The credit industry is filled with all kinds of strange terms, one of those terms is “re-aging” and if you have any collection accounts on your credit report you need to understand what this word means.
Collection accounts can and will hurt your credit but they are not allowed to hurt you forever. This is good news if you have ever had a collection. The Fair Credit Reporting Act (FCRA) places standards on how long these types of accounts can stay on your credit report.
The FCRA requires a collection account to be purged from your credit report no later than 7 years from the date of first delinquency with the original creditor.
Re-aging happens when the “purge” date is changed to a more current date than the date of first delinquency, allowing the account to hang around longer than allowed by the FCRA.
Not only will re-aging allow an account to stay on your report longer than legally allowed it will also most likely make the collection appear more recent than it really is which will have a greater negative impact on your score.
Changing other dates, such as reported dates and payment dates, is not re-aging, because it doesn’t result in the collection remaining on your credit report longer than allowed by law.
When it comes to collections and charged off accounts there are two different clocks with which you should be familiar:
Credit reporting clock: The first is the seven-year credit reporting clock discussed above.
Nothing can legally restart the seven-year credit reporting clock — absolutely nothing. This includes the account being purchased by another collection as well as making payments on the account. In fact, any changing of the date of first delinquency on an account would be illegal.
Sue-able debt clock: The second is how long a creditor or collection agency may have the right to sue you for an unpaid debt. This second clock varies from state to state. In some states this statue is as little as three years, while some states you can be sued for up to 15 years. Knowing the statue for your state is an important thing to know if you have any of these types of accounts.
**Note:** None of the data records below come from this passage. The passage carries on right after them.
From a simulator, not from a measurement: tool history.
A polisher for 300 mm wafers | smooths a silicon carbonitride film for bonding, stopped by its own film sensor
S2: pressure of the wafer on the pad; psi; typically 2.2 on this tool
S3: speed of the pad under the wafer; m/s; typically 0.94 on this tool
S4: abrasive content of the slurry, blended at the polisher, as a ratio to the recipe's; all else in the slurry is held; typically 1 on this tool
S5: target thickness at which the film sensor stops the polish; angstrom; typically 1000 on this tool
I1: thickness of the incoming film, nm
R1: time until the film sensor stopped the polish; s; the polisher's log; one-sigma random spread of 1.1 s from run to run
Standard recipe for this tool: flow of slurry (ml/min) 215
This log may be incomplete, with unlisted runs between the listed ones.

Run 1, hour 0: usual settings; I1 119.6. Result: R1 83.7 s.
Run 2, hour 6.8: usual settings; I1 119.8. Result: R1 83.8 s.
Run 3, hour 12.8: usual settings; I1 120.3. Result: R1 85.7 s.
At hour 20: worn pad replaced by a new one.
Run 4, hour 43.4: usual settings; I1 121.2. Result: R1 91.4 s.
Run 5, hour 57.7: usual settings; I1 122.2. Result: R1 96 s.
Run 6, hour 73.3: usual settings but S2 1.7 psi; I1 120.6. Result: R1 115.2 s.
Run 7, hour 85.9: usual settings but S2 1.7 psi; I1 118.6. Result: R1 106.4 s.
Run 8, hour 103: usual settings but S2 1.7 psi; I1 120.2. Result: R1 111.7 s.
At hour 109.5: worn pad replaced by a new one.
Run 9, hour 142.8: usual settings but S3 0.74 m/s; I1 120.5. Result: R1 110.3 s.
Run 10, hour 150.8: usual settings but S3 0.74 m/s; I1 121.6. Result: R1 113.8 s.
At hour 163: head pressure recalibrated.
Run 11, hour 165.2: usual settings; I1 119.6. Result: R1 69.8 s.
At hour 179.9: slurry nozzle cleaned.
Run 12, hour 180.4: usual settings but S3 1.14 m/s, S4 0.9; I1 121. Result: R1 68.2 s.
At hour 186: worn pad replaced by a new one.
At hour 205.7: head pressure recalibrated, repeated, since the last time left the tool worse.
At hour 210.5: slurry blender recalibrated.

One thing to be careful of is unlike the “credit reporting clock” where nothing can legally change this date, you can re-age your account in terms of the “sue-able debt clock”! Usually this happens when making or agreeing to make payments on these types of accounts, so be careful before agreeing to payment agreements or get some help in this area.
For example, making a payment on an account could allow a debt collector the opportunity to sue you again. If you are sued and lose the case, then a judgment will be issued against you and that judgment could legally be allowed to appear on your credit reports for the next seven years.